If you have followed my work for any length of time, you know that the vast majority of the metal I use is repurposed. Some people refer to it as scrap or more eloquently, junk. I look at it like the old saying, ‘one man’s trash is another man's treasure’. I see it not so much as what it is, but what it can be. Maybe it’s my stubbornness to throw nothing away. My father-in-law would say, ‘you never know when you might need that’. Growing up in southern Appalachia, we found uses for everything. We didn’t have much, so you got creative with what you did. Appalachian Engineering is what I like to call it.
I don’t do it to ‘save money’. I live about an hour away from my ‘local’ scrap yard. By the time you take in travel time and gas and treasure hunting, it would probably be cheaper to just buy it at the steel supplier. There are times I find absolutely nothing. And there are those times where I can load up my car. It takes me most of a day to go shopping there. So it is really not much of a cost saving to do it.
I think I do it for a few reasons. Good ones, too. I hate to waste stuff. Any stuff. To me, it’s disrespectful to the world I live in to just cast something aside. Take the wood I use, for instance, (this will be another story), I don’t waste it, any of it. Think about what that tree had to go through to provide that piece of wood. Think about all the energy that it took to make that piece of metal. So in a way, I refocus that energy into something else. I think that also helps with the magic of it as well.
Then there is the creative side to it. Looking at something and seeing the potential of it. Gee, what could you be? What do you want to be? I have been known to just simply grab some metal and start at it. After a time I can look at it and say, ‘Oh!, so that’s what you wanted to be’. It has helped me to listen. Many a time I have started forging with an idea of what I needed and come out of it with something rather spectacular. I am sure She has a hand in some of it as well.

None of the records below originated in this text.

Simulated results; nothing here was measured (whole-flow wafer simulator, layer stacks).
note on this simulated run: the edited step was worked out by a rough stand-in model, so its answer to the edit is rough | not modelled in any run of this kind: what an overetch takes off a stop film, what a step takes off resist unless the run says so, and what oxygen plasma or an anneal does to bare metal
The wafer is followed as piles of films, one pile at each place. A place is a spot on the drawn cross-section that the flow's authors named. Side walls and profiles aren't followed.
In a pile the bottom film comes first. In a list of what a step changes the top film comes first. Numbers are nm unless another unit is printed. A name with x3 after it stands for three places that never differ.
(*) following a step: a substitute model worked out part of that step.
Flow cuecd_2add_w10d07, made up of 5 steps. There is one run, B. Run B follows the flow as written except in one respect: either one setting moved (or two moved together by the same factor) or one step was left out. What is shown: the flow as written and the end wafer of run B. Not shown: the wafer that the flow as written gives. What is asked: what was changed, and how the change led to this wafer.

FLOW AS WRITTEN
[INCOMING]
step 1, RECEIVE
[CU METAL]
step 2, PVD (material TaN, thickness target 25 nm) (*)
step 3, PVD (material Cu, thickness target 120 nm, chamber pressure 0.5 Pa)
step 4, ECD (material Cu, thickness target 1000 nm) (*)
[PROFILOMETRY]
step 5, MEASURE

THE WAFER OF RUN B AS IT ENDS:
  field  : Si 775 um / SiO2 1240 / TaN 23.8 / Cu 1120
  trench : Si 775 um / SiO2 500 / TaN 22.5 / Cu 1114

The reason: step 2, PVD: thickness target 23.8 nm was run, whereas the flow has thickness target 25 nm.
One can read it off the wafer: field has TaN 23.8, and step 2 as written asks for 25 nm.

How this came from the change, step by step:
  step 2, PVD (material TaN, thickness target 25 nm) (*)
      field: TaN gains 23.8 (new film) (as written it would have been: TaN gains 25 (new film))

And then some items just have a story to tell. What it was to what it is now. I have made knives for people out of old hay rake tines. I mean, how cool is that? That metal worked in a field for no telling how long, to feed someone's family. To feed the cows so someone could have milk with their cereal. To help provide the hay so someone could mulch their garden. And now it gets to have a new life as a knife for WORK or a fire striker or, or, or…..
To me, my WORK is so much more than just hammering out doodads. There’s work behind the WORK. I take pride in knowing the story of a thing. In a way, as I co-create something, it also has a part of me as well. So yes, I could very well diddy bop on down to the steelyard and get some freshly made material. All spiffy with not a speck of rust anywhere on it. Neatly stacked by size and steel type, (yes, there is a boatload of steel types. Think of the crayons in a big box). That just feels empty to me. Doesn’t that sound boring to you? What are your thoughts?